In Lat v. Farmers New World Life Ins. Co. (No. B282008, filed 10/16/18), a California appeals court held that the notice-prejudice rule precluded a denial of life insurance benefits based on the insured’s failure to give notice of disability as required under a disability premium waiver rider.
In Lat, premiums for the insured’s life insurance policy were accumulated in an account from which the cost of the insurance was deducted monthly. If the account balance fell below the next month’s deductions, a 61-day grace period was triggered, after which the policy lapsed with no right of reinstatement. The policy also attached a waiver of deduction rider providing that if the insured submitted proof of total disability, the monthly deductions would be waived. The insured was required to give written notice during the period of disability “unless it can be shown that notice was given as soon as reasonably possible.”
The insured became disabled in August 2012 and stopped paying. In May 2013 the insurer sent notice that the accumulated amount was insufficient to pay the next monthly deduction and the policy would lapse at the end of the grace period, on July 20, 2013. A second letter was sent a month later. On July 23, 2013, notice was sent that the grace period had expired and the policy was no longer in force.

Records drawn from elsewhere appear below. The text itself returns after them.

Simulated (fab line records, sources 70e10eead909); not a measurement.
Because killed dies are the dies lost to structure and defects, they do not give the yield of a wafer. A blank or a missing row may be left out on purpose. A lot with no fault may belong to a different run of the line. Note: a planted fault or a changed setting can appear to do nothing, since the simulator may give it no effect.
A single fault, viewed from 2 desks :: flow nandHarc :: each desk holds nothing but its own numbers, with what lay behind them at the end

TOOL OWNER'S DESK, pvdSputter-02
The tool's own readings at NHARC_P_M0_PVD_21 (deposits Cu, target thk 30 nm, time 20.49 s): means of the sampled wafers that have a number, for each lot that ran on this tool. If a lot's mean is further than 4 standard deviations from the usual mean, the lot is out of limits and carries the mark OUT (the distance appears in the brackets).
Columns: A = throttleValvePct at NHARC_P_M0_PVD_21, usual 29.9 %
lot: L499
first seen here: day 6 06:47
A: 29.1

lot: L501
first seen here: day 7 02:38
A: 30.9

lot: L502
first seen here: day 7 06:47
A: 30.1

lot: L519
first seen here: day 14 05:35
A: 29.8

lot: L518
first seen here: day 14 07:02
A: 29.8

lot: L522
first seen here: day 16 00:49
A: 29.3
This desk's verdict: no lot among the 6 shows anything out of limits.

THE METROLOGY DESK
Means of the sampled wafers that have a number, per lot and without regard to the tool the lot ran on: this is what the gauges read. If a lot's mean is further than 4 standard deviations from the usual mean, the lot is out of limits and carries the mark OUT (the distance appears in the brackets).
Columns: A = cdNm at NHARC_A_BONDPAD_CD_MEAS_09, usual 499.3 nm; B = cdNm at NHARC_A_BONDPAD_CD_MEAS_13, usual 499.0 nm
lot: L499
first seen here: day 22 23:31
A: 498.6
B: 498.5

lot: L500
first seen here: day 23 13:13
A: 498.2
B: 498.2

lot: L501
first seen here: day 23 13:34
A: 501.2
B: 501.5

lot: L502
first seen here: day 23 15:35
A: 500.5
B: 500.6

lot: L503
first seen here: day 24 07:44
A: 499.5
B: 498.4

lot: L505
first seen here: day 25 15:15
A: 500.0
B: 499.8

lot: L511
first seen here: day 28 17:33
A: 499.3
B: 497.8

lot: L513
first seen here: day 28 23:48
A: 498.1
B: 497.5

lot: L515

In August 2013 the insured contacted her agent, who notified the insurer of the disability and requested reinstatement. Reinstatement was turned down and the insured died in September. Her beneficiaries made a claim, then sued alleging bad faith and agent negligence when the claim was denied.
Although the trial court granted summary judgment for the insurer the appeals court reversed, saying that notice of the disability was excused under the notice-prejudice rule. The court said “[t]he policy included a ‘Waiver of Deduction Rider’ (the Rider), which provided that if Farmers ‘receive[d] proof that [the insured was] totally disabled,’ Farmers would ‘waive the monthly deductions due after the start of and during [the insured’s] continued total disability.’ … The deduction waiver is thus based upon the occurrence of [the insured’s] total disability.”
After citing cases applying the notice-prejudice rule to occurrence-based insurance, the Lat court stated that: “Under the Rider in this case, there could be no deduction from [the insured’s] accumulation account while she was totally disabled, provided she gave Farmers timely notice and proof of her disability. There is no dispute that [she] was totally disabled while the policy was in force and that she would have been entitled to the deduction waiver benefit under the Rider if she had given Farmers timely notice of her disability. Under a straightforward application of the notice-prejudice rule, Farmers could not deny [the insured] the benefit of the deduction waiver unless Farmers suffered actual prejudice from the delayed notice. Farmers has made no such showing and, therefore, [the insured] was entitled to the deduction waiver benefit. If Farmers had provided that benefit, [the insured’s] policy would have been in force at the time of her death. Indeed, the only reason Farmers terminated [the] policy was that it applied the deductions it had promised [the insured] it would waive.”
The court rejected any analogy to claims-made insurance, which is not subject to the notice-prejudice rule, saying that the insured’s policy “is an occurrence policy as to coverage for her disability as well as coverage for her death. Applying the notice-prejudice rule in this instance would not, therefore, transform a claims made and reported policy into an occurrence policy or … effectively rewrite the contract between the parties. [] Rather, applying the rule here would serve its purpose of preventing an insurance company from shielding itself from its ‘contractual obligations’ through ‘a technical escape-hatch.’”
The Lat court also found the insurer’s secondary argument circular, that once the policy lapsed the insured could no longer stand on the waiver provision, because the court concluded that the policy should not have lapsed in the first instance.
While the Lat court cited cases for the proposition that prejudice can be a question of fact, the court’s statements that the waiver would have applied automatically on notice of disability appeared to leave the insurer little room to nonetheless prove prejudice on the reversal of summary judgment.